More specifically, the present invention relates to such a bicycle shock absorbing fork having struts with telescoping tubes with a shock absorbing system of a type which either does not include a hydraulic damping arrangement or has a hydraulic damping arrangement of a type in which the hydraulic damping fluid is contained within a separate cylinder or cartridge so as to be isolated from the walls of the telescoping tubes, so that the hydraulic damping fluid cannot be used as a source of lubricant for the telescopic tubes.

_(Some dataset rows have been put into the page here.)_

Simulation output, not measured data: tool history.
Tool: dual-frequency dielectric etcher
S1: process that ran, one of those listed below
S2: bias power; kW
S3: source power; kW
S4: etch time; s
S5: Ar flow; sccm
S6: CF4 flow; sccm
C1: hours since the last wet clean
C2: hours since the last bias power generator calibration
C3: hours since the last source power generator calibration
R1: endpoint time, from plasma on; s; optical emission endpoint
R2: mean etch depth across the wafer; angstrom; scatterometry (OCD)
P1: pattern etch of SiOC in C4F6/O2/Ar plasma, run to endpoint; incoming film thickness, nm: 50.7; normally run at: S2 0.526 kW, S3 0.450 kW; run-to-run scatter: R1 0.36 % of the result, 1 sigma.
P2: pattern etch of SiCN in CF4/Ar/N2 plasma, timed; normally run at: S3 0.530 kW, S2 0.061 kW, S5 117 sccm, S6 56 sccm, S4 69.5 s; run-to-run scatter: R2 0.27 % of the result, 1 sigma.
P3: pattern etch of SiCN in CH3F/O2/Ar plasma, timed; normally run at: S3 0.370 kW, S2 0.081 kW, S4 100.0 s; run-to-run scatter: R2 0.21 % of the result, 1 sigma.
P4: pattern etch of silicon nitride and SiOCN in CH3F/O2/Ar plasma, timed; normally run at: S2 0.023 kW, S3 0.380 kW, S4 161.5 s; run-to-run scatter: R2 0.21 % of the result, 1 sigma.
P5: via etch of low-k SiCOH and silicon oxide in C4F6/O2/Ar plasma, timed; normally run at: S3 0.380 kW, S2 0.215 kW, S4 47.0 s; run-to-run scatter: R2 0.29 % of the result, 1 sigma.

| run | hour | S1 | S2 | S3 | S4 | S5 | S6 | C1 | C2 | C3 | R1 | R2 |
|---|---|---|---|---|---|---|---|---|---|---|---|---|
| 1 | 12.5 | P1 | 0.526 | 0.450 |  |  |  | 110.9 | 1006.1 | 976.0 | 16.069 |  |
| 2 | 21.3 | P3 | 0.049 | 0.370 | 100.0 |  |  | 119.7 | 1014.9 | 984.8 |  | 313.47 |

Description of Related Art Numerous types of shock absorbing forks have been developed for absorbing the impacts experienced by the front wheel of the bicycle during off- road riding. Typically, these shock absorbing front forks have at least one strut formed of a pair of tubes which telescopically reciprocate with respect to each other under the influence of wheel shocks, and to absorb these shocks and damp the reciprocatory motion of the telescopic tubes, the strut contains a shock absorbing arrangement with or without a separate damping arrangement caused by uneven terrain encountered by the front wheel (see, e. g., U. S. Patent Nos.

5,445,401 and 5,546,480).

In"high end"forks, hydraulic fluid damping is most commonly utilized in which a valve controls the flow of a hydraulic damping fluid between chambers

on opposite sides of a damping piston. In most such hydraulic damping arrangements, the hydraulic fluid containing chambers are formed directly by inner surfaces of the telescopic tubes. Thus, since the damping fluid used is an oil or similar fluid which has the properties of a lubricant, the damping fluid, which is in direct contact tubes walls, is able to also serve to provide lubrication between the inner telescoping tube and the outer telescoping tube, in addition to serving as the damping medium. Examples of such, effectively self-lubricating, hydraulically damped shock absorbing front forks can be found in U. S. Patent Nos. 4,971,344 and 5,088,705.

However, in many shock-absorbing suspensions for the front wheel of a bicycle, either no hydraulic damping is provided (see, for example, U. S. Patent Nos. 5,284,352 and 5,470,090) or hydraulic damping is provided by a hydraulic fluid which is contained within a separate cylinder or cartridge. As a result, in the first type, there is no fluid to serve as a lubricant, and in the second case, the hydraulic damping fluid cannot be used as a source of lubricant for the telescopic tubes because it is isolated from the walls of the telescoping tubes. Since such telescoping shock absorbers still require lubrication against effects of the frictional forces between the telescoping members to be reduced, an external lubricant, such as grease, must be applied to the outside of the inner telescoping tube.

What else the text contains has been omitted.